Walking around with your head in a book is perhaps not the best way to avoid bumping into people on a busy school corridor, but it is certainly good to see students snatching a few moments of down time to read a book that is for pleasure and not directly related to whatever subject they have coming up next or have been instructed by a teacher to read. This is a great escape to a different world and is encouraged. This is particularly true next week in Book Week. Whilst secondary students won’t be dressing up as their favourite book character like the primary students, the core message of Book Week is just as important for our older students. Good levels of literacy, developed through lots of reading, really do matter. This is not just about doing well in English classes at school, important though that is. Research shows that good reading skills make a difference across all academic subjects and in later life. A report by the UK based National Literacy Trust called “Literacy Changes Lives” suggests that literacy affects economic well-being, aspirations, family life, health and civic/ cultural engagement. It presents what they consider overwhelming evidence that literacy has a significant relationship with a person’s happiness and success. Their website http://www.literacytrust.org.uk/ gives more details on their work to promote literacy. Similar research in the USA published by organisations such as ProLiteracy ( www.proliteracy.org )shows a clear correlation between poor literacy and deprivation, unemployment and crime and they are actively campaigning to tackle what they see as a literacy crisis the USA.

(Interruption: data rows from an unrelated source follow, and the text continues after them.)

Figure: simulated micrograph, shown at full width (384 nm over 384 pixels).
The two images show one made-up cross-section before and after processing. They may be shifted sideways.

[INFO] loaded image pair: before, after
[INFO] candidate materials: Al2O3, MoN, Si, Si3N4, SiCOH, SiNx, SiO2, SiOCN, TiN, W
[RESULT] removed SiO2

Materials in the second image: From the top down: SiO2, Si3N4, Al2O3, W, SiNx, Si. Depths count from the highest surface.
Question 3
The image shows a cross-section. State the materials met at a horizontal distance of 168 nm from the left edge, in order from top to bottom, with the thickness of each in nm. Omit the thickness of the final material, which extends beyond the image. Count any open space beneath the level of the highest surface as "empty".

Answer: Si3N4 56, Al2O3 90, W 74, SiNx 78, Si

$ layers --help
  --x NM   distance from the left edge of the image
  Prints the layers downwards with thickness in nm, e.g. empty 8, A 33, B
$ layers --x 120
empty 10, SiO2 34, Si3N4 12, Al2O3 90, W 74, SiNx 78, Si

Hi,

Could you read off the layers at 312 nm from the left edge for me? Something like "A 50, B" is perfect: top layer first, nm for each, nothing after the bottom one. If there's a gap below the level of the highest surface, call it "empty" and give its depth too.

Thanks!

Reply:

It is important that parents help their child to develop a regular reading habit, exploring different genres and learning to really enjoy a ‘good read’. The best way that we can do this as parents is to model it ourselves. Please do take the opportunity that book week provides to show your child the types of books that you enjoy and to show an active interest in their reading habits.
Those of us who were brought up before the age of the computer may or may not like using electronic reading devices, such as Kindles, but a book on a device is just as good as a book on paper, if it is being read and enjoyed. The computer games that our children seem to spend so much on may not contain much in the way of good reading, but there is a lot of good material to read on the internet. Most good magazines and newspapers have an electronic version, that may appeal to your child and get them into reading and there are sites like Flipboard and Zite which bring together articles from other sources in lots of different topics that may spark interest.
Whether it is an ‘old fashioned’ paperback or the latest electronic device, the message is that reading really does matter.